My dark secret is revealed at last - News - Evening Standard
       

My dark secret is revealed at last

This week I sat a few feet away from the Queen at the Royal Festival Hall gala opening. Her hair is now cotton-ball white, which enhances her pale colouring. The image is startlingly fragile and resigned. Though decades younger, Camilla, it appears, has given up the faux, bright, blonde look and is now defiantly oldie platinum.

The formidable Anna Ford is going grey proudly. Those unassailable Dames Diana Rigg and Helen Mirren wear their white locks with aplomb and possess the kind of easy sensuality poor Posh Becks will never have. And the new US publishing sensation is Going Gray, by Anne Kraemer, who believes we should embrace the ageing process gracefully, accept physical depreciation.

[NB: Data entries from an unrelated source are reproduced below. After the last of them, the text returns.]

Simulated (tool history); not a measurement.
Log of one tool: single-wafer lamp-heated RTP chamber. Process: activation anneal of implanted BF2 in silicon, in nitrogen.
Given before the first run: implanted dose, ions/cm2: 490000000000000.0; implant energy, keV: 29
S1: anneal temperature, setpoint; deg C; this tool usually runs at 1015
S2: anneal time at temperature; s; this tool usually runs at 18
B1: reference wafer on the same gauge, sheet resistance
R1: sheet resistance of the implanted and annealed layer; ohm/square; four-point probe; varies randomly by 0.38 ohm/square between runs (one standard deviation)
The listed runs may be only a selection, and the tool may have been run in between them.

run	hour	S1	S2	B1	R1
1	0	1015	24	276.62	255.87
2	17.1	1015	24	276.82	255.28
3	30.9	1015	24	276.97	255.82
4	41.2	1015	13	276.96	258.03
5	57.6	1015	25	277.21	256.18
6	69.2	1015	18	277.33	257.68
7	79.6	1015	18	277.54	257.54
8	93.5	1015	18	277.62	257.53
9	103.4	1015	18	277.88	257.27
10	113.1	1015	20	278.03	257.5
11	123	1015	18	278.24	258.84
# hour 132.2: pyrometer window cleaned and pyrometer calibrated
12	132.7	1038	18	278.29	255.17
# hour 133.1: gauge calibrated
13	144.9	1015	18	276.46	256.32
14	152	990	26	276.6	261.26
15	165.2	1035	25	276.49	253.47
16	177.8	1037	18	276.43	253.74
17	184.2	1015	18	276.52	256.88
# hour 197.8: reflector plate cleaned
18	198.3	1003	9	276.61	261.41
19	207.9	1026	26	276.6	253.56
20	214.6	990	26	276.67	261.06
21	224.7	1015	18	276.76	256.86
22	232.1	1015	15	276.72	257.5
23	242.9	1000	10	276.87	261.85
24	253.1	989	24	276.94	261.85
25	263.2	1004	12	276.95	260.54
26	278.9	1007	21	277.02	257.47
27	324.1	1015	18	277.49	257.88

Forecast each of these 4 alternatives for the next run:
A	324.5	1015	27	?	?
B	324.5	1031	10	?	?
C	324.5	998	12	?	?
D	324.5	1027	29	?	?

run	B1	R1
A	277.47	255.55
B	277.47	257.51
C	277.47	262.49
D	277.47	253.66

Bad advice, in my view, and not for the reasons you might think. I fear long, painful illnesses, infirmity and death but not age itself. I have never, ever pretended to be younger than I am. Feisty, older women are proud and unbeaten by cruel time and the passing years. We are lucky to be living in an era when you can work, make waves, dress outrageously and seek love way past 60. I type this wearing a pair of hipster Topshop trousers. So why do I still colour my hair? Because it makes me recognisably who I am outside and inside.

Muslim hijabis and Orthodox Jewish wigged women know hair is the most potent symbol of feminine individuality. I was born with brown black hair; my skin is caramel brown and eyes dark brown. Brown is my harmony, my essence. The face, I see, is going quietly older and my body too - though I do what I can to slow down or mask the decline. But my dark hair, the way it moves and frames my face, is - with the eyes and skin colour - a part of my identity. And it has gone very grey indeed.

This summer, just to see, I left it undyed. I still went to parties in beautiful clothes; men still flirted and young women never treated me like a lost Grannie. But I didn't know myself by week 12. An emergency rush to the hairdresser followed.

This isn't vanity or cowardice. Your looks have to fit your sense of who you are. I am alive and passionate. There is a feminist case to be made for wanting to keep age from stamping all over your head, face and body, when inside you are energetic and fresh. If I do let my brown hair go, I will turn dull and it will bring on the arthritis. The future is not grey, not for me, not yet.